Northleaf Capital Partners, the Toronto-based private equity and infrastructure manager, has invested 45 percent of its debut secondaries fund, according to managing director Daniel Dupont.
About eight to nine deals have been completed over the past year through Northleaf Secondary Partners, a $255 million vehicle dedicated to global secondaries transactions, including the purchase of a portfolio of five positions in Europe and Asia from a European bank.
“The market is hot and there has been a lot of liquidity generated by the funds over the last month,” Dupont told Secondaries Investor in London. “For one transaction that we closed in April, we have already received 30 percent of what we paid, through distributions. We’re seeing very quick cash back and returns.”
Northleaf prefers mature positions where the majority of the fund has already been drawn down.
“When one buys secondaries, you buy companies and the GP’s capacity or ability to exit the investments,” Dupont said. “Also, because we buy mature funds, which are often more than 80 percent invested, we know better the risk opportunities related to the companies we buy. Our job is to make good realistic projections on timing and exit valuations.”
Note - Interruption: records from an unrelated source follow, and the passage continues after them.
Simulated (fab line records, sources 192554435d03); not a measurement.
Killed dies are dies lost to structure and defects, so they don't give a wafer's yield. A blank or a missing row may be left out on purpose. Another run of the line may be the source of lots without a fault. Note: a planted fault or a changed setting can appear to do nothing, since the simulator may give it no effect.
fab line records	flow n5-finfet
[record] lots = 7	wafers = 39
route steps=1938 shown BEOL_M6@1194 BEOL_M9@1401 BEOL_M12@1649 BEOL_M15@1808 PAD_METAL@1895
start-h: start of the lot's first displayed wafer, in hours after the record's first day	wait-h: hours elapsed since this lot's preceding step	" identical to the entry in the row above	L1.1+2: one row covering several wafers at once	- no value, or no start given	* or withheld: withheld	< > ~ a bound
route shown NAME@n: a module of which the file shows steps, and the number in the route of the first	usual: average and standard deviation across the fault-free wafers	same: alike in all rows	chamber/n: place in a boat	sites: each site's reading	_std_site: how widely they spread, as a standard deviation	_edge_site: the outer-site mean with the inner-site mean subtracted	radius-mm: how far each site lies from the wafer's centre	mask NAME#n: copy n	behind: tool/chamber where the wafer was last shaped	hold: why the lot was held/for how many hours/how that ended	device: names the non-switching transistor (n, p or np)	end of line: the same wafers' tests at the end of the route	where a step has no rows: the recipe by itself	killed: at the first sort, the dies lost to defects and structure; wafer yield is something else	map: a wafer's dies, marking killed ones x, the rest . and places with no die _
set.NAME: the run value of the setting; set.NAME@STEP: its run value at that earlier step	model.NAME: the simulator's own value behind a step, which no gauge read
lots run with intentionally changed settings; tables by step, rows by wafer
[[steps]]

Roughly 60 percent of the deployed capital has been in North American deals and the rest in Europe and Asia, with a focus on buyout funds.
The fund has a four-year investment period. In August 2014, the firm said it expected the fund to be fully invested in around three years, Secondaries Investor previously reported. The fund was 22 percent invested last August.
Northleaf may start raising a second dedicated secondaries fund in 2016 or 2017 and will target its existing Canadian investor base as well as global investors for the first time, Dupont said.
Northleaf Secondary Partners held a final close in May last year after about a year of fundraising, exceeding its $200 million target. The fund attracted commitments from new and existing limited partners including public pensions, university endowments and family offices.
The firm has around $700 million available for secondaries investments, or around 10 percent of its almost $7 billion assets under management, because it allocates some of its global flagship funds to secondaries, Dupont said.
Northleaf spun out of TD Capital Private Equity Investors, the private equity fund of funds and co-investment arm of Canada’s TD Bank Financial Group in 2009. The firm also has offices in London and Menlo Park.